The Right Way to Think About MIMO
By Eric Black PhD, CTO
My personal survey of analyst reports and vendor datasheets on antenna arrays suggests growing confusion about what MIMO really means. I’ve observed MIMO-esque terms like '128T/128R' used to describe single-radio backed passive antenna arrays that do not even scan. This is a clear example of tricking antenna prospects into thinking they are getting some kind of ‘supermassive MIMO’ system at bargain prices. If the number of antenna elements really is the metric of interest, then Pivotal Commware wins handily with its 2002T/2002R element ATG (air-to-ground) antenna (Figure 1). Take that you puny 64T/64R systems! While this metric makes Pivotal’s Holographic Beam Forming® (HBF) antennas appear better than they already are, I argue that this is not a good thing for industry to tolerate from vendors.

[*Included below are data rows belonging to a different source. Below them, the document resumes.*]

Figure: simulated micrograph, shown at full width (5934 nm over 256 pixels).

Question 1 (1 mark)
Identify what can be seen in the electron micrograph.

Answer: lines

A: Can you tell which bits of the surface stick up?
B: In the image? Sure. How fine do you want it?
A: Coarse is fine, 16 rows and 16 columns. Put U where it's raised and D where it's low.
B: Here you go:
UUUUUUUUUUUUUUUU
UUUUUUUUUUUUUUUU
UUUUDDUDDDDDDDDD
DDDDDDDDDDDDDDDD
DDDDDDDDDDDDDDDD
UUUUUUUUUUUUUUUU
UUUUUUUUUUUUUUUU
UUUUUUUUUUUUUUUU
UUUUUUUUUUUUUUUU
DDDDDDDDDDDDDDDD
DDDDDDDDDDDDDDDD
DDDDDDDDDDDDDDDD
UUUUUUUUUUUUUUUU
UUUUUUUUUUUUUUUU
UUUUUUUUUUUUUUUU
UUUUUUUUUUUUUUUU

A similar abuse surrounds the word ‘channel.’ I have seen a few vendors describe the outputs fanning out in the analog sense from a single input fed by a single radio chain as being ‘channels.’ These vendors claim to have, for example, a 16-channel beamforming IC with only one or two radio inputs. By this measure, HBF has demonstrated thousands of channels in a single aperture. It’s nonsense but I believe vendors do it intentionally because I’ve observed that even capable analysts can be misled.
Let’s keep MIMO nomenclature properly descriptive. When one uses the T/R or channel count descriptor, from a MIMO perspective, they should be exclusively referencing the number of actual signal processing chains used for transmission and reception within the device. Even this is slightly controversial as many of the academic publications on MIMO communications use the same nomenclature to describe a link. So, among academics, a 64T/8R would mean a device with 64 radio chains transmitting to an unknown number of devices that collectively total eight receiving radio chains. I prefer the industry version as we really do not control the number of devices on the other end of a cellular link. A descriptor that can be correct within a datasheet seems preferable.
Why does this matter? Analog beamforming dominates the millimeter wave (mmW) space because of two challenging realities in above-X-band systems. One is that the power efficiency of amplifiers is downward trending with frequency, so there is meaningful benefit to using fewer, high quality, linearizable power amplifiers (PAs). The second is that direct digitization requires linearly increasing power with sample rate and exponential power consumption scaling with the number of bits of resolution. The direct digitization of mmW appears hopeless with each DAC burning nearly a watt if sampling the signal at Nyquist with eight bits of resolution.
Several articles have shown that for moderate arrays (more than 32 elements) the number of bits can be reduced to as few as four, and by employing either RF down-conversion or anti-alias strategies (both tolerating lower required sample rates), power consumption for the DAC/ADCs becomes competitive with a pure analog solution. However, the baseband processing power required behind the ADCs still skyrockets with the number of ‘channels’ that need to be co-processed within either the local radio or, for less latency-sensitive applications, an external system. At mmW, the large arrays (usually at least 32 active half-wavelength elements) drive to difficult power consumption challenges. So analog beamforming remains the preferred option for the near future at mmW. This makes the odd attempt to market phased array chipsets as digital beamformers particularly odd. These chips can neither accomplish any of the imagined benefits of MIMO nor reach the low-power consumption of HBF platforms with their greatly reduced RF hardware complexity.